Issue 18250

ROM vertebrate specimens in triplicate

18250
Reporter: rdmpage
Assignee: jlegind
Type: Task
Summary: ROM vertebrate specimens in triplicate
Priority: Unassessed
Status: Open
Created: 2016-02-20 16:46:30.012
Updated: 2016-02-22 10:21:11.38
Resolved: 2016-02-20 16:46:30.002
        
Description: Vertebrate specimens from ROM are present in THREE copies. For example, for mammals there are two datasets, "Mammal Specimens" http://www.gbif.org/dataset/84bac07c-f762-11e1-a439-00145eb45e9a and "Mammalogy Collection - Royal Ontario Museum" http://www.gbif.org/dataset/c5c4a23e-2035-4416-ab64-032d6df52ddb This accounts for one case of duplication (e.g., ROM 46127) but then within "Mammalogy Collection - Royal Ontario Museum" we have a further two "ROM 46127", one with occurrenceID "URI:catalog:ROM:Mammals:46127" (why "URI" instead of "URN is anybody's guess).

So, I think we have:

a) an old data set that should be retired (1 copy of record)

b) a new data set that between indexing has had the occurrence IDs changed/added, and these have been treated as new records (2 copies of record).
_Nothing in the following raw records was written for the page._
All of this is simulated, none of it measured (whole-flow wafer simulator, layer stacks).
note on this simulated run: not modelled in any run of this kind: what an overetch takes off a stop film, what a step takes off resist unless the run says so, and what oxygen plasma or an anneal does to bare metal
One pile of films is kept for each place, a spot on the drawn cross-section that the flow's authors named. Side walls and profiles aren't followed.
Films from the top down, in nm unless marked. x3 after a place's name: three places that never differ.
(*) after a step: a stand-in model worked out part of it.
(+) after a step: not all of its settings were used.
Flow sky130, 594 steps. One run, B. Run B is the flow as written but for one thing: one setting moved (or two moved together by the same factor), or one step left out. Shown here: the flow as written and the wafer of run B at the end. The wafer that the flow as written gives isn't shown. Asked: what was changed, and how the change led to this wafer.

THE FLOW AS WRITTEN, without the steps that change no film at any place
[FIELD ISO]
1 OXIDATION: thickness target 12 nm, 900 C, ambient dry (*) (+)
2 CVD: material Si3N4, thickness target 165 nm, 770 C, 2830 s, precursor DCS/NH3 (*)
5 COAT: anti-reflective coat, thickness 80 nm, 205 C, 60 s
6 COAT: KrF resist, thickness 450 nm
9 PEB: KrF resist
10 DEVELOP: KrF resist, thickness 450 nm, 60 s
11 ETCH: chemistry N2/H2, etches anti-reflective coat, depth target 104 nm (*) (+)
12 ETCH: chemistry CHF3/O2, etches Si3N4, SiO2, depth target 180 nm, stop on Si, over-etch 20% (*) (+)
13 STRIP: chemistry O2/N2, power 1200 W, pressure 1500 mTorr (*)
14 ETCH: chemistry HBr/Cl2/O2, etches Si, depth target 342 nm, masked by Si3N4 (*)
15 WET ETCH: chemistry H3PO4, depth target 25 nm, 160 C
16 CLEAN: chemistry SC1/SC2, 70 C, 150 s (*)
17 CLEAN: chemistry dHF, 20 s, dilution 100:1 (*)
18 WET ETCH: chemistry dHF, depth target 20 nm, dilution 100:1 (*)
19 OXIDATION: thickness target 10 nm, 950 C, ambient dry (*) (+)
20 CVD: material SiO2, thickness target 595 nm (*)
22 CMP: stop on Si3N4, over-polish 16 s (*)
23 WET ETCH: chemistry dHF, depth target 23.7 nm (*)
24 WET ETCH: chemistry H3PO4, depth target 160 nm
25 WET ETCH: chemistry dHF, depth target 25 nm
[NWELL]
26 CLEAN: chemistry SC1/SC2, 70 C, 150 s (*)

This sort of thing drives me nuts. It would be nice if data providers checked that they have only one version of the data in GBIF, and it would be great if GBIF could be a little more cautious about how it interprets occurrenceIDs. If a dataset being indexed has them whereas the last version didn't, chances ar it's the same dataset. Likewise, if there's a discrepancy between the number of occurrences reported by GBIF and the data provider (e.g., in the provided Dawrin Core archive) then that should be a red flag that something is up (ROM says it has 120,000 records, GBIF says over 200,000.

This problem affects other ROM datasets such as fish.]]>